As it’s London Fashion Week I decided to write an “on trend” blog about my passion for fashion.

I’ll start by taking a look back at my childhood fashion. Unsurprisingly, pink and dresses played a big part. One dress that particularly stands out was my first ever bridesmaid dress for our very close family friends, Jon and Wendy. I remember at the time going to a fitting and feeling like a real life princess. The dress was blue and pink with a gorgeous flower headdress. I loved the dress so much that when I had to take it off I cried the whole way home.
Thankfully, having a beyond talented mum, I was able to indulge in my love of dresses with the many she made me…from a cute white frilly sun dress for our first abroad holiday to my gorgeous gold prom dress, she made for £5 after I said I liked Charlize Theron’s at the Oscars that year.
The next step on my fashion journey was of course the teen years. Like many teenagers, I used this as a chance to experiment and thus made a fair few mistakes ( luckily there aren’t any pictures of me trying to recreate Jlo’s look in my pink velour tracksuit.)
There are a fair few pictures however of my clubbing photos which randomly make me a little sad. Not because the clothes are horrible, I mean they aren’t great! But, the reason they make me a little upset is because they are SO frumpy. I’d often wear long dresses over trousers because I wanted to cover up as I felt I didn’t have the best figure. Looking back I can see my figure was absolutely fine and the only thing that was wrong were the certain people around me.

As I went into my 20s luckily those people went and while I still had a few daemons in my head, I used fashion as a way to boost my confidence by wearing brave, bright and fun outfits to represent the person I wanted to be.

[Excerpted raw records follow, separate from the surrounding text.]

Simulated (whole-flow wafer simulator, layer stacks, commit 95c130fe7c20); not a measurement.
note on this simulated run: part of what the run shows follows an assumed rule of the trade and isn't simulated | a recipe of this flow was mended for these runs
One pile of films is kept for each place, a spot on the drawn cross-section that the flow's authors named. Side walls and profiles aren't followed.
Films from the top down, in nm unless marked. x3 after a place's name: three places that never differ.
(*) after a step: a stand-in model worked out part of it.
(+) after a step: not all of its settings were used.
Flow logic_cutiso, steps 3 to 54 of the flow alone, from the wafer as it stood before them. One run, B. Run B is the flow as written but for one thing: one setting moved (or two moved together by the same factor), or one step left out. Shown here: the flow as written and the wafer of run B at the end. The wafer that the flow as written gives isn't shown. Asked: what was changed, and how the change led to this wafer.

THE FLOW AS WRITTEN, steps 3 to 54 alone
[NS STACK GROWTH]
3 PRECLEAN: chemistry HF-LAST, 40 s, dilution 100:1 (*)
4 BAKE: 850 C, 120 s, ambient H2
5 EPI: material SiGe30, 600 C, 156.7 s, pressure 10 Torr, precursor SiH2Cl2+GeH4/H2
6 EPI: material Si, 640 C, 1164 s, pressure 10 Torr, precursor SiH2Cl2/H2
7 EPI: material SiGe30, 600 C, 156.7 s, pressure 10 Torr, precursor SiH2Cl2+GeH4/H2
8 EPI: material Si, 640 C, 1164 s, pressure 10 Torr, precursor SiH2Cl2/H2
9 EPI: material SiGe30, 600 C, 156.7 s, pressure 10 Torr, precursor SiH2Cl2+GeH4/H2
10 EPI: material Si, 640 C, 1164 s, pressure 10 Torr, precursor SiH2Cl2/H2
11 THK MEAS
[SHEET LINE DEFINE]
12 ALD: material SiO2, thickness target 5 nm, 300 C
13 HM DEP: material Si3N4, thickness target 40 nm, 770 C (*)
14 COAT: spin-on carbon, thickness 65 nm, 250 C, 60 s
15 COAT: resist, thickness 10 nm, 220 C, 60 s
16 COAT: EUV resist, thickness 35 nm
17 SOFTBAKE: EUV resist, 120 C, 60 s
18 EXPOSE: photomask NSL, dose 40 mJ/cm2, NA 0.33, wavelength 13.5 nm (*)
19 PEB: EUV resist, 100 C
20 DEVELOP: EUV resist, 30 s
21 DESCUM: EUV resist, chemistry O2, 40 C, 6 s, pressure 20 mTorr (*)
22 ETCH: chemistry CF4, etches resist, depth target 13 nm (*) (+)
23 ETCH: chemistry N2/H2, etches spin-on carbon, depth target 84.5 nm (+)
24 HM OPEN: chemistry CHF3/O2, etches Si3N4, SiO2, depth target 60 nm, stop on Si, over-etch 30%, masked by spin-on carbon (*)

Using fashion to boost my confidence was something that continued as I started career. I think it was my mum who told me that you shouldn’t dress for the job you have but the job you want. This meant that even in my days working in Bordon as Editor of a local magazine( no offence to anyone that lives in Bordon but you’ll know that it isn’t exactly a fashion capital) I’d strut down to the local Tesco in my six inch heels and ridiculously uncomfy pencil skirts (thankfully it wasn’t a long walk!)
Now, obviously I’m no Alana Sugar, however this love of fashion and being creative with my clothes led me to my job at the luxury fashion brand Aspinal of London, where I got to take part in numerous fashion weeks and see fashion icons like Anna Wintour and Edward Enniful – something I’d always dreamed of in my days in the beautiful Bordon.
I went on to swap handbags for hotels with my job at Four Seasons but my love of fashion definitely still plays a big part in my career, life and general self esteem. This sounds a bit deep but I truly see a direct correlation between clothes and my mood. In the first lockdown, getting up and putting on a fun outfit (despite not leaving the house) was one of my favourite parts of the day.
Today, as I look back at key moments in my life, I can remember the outfits I chose and the meaning behind them, from the suede mini skirt and knee high boots I wore on my first date with Stu to the confidence boosting black blazer dress I wore on my interview at Four Seasons. And this is why I have a passion for fashion.